While summing up the contribution of David Warner to Australia’s Test team over 100 Tests, a trio of his opening partners hit on a similar theme: his sheer threat in terms of runs at speed often made them feel like the opposition was only paying attention to one batter.
Over the past few months, as slim scores added up in the same period where Warner was attempting to abide by Cricket Australia’s convoluted process to overturn his lifetime leadership ban, that threat appeared to be on the wane.
For several weeks, opponents could be granted the thought that soon they might be free of this meddlesome “Bull”, able to hit the best balls of most opening bowlers to the boundary, while allying a sharp eye to peerless levels of fitness.
It is true that Warner was out of luck in many ways: via the Fox Cricket microphone on Boxing Day he remarked how a near miss for Dean Elgar, the ball dribbling centimetres from the stumps, would have been out if it were him.
But he was also weighed down by the ban process, and at the same time it was possible to wonder whether the freedom and aggressive intent of his very best innings had been chipped away by advancing years and the cumulative “grind” of so much Test cricket.
Certainly, his opening partner Usman Khawaja attested to feeling fresher from playing about half the number of Tests in roughly the same career span: both made their red-ball debuts for Australia in 2011.
But insightfully, and somewhat prophetically, Warner’s longtime batting mentor Trent Woodhill spoke up before Boxing Day to argue that the left-hander’s technical powers were not in decline.
“It’s a fine line. I [keep a close eye on] players in their first 20 balls in Tests, but I am not seeing anything wrong,” Woodhill said. “We know how much [Ricky] Ponting struggled at the back end, his footwork and eyesight, and we see how players go downhill. I am not seeing that with David.”
Those words were of the positive kind swirling around Warner’s mind as he limbered up for the MCG. He also noted how, in the late stage of his career, a reversion to the more free-scoring approaches of his younger days might be in order.

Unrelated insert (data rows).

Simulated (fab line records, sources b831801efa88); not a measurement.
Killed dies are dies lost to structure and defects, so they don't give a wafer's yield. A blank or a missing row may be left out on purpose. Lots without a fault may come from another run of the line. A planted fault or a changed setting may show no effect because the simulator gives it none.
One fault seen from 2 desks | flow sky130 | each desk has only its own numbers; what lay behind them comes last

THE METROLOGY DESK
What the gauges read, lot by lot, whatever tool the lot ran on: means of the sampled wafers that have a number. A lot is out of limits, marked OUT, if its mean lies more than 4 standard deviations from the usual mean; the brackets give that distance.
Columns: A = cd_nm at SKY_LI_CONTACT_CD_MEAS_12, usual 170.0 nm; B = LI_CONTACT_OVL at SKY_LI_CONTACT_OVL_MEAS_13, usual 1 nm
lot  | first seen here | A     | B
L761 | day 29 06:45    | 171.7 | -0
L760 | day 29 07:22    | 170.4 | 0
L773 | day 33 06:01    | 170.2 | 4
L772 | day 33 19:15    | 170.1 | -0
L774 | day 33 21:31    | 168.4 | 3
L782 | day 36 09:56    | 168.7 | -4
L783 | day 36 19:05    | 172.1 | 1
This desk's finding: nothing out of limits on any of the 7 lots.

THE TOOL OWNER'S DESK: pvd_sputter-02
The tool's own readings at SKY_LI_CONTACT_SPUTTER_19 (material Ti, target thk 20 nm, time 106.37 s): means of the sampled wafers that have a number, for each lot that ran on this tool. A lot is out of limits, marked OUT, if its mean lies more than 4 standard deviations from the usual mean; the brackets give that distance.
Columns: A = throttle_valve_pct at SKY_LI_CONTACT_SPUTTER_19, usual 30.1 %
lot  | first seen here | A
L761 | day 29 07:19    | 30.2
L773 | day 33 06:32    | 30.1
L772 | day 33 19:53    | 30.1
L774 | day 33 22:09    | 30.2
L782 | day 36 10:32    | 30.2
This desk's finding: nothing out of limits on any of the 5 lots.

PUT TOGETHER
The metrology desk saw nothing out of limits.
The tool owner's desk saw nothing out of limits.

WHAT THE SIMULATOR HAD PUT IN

And when he bounded out against South Africa in the final hour of Boxing Day, pursuing the Proteas’ unsatisfactory 189 all out, Warner moved with a decisive sense of his best game and how to play it.
Since they convened as a selection panel after the resignation of Justin Langer earlier this year, George Bailey, Tony Dodemaide and Andrew McDonald have been inclined towards perseverance over change: a quality some criticised following the unsuccessful defence of the Twenty20 World Cup.
With Warner, the selectors had a major quandary. A lack of runs in the here and now at home had the potential to conspire with mediocre tallies in previous series in India and England to make his place in the 2023 Test side a matter of more faith than empirical reason.
But in unlocking his shot making to put South Africa off-balance on the first evening, and then going on from there as the MCG surface flattened out to sculpt the third-fattest score of his Test career, Warner did not simply change a Test match.
He also offered hard evidence that his powers have not diminished; not against top pace like the 152.6km/h thunderbolts of Anrich Nortje, nor against a bowling attack commonly regarded as among the world’s two or three most formidable.
Even as they were confounded by Warner, the visitors still took a toll. Cameron Green, tall as he is, copped a nasty blow on the bottom hand by Nortje, drawing blood and retiring hurt. Warner himself was struck on the left glove and the helmet along the way. Cheap runs these were not.
And by reaching 25 centuries and surpassing 8000 Test runs in 100 matches as an opener, all while striking at better than 70 runs per 100 balls, Warner put himself in a class virtually on his own. Only Virender Sehwag has made more runs at greater speed when taking on the new ball, and his tally of hundreds maxed out at 23 in 104 Tests.
In saluting Warner’s “Toyota” jump to mark three figures and fierce resolve to defy 37-degree temperatures – that is until cramp forced him off upon reaching 200 – Australia’s selectors were also reassured that the 36-year-old wasn’t just making a valedictory century as David Boon once did here before retiring.
Instead Warner was proving to himself, the selectors, 42,614 MCG spectators and the world, that he remains a clear and present danger for bowlers, on the cusp of a year that may well define the legacy of this Australian side.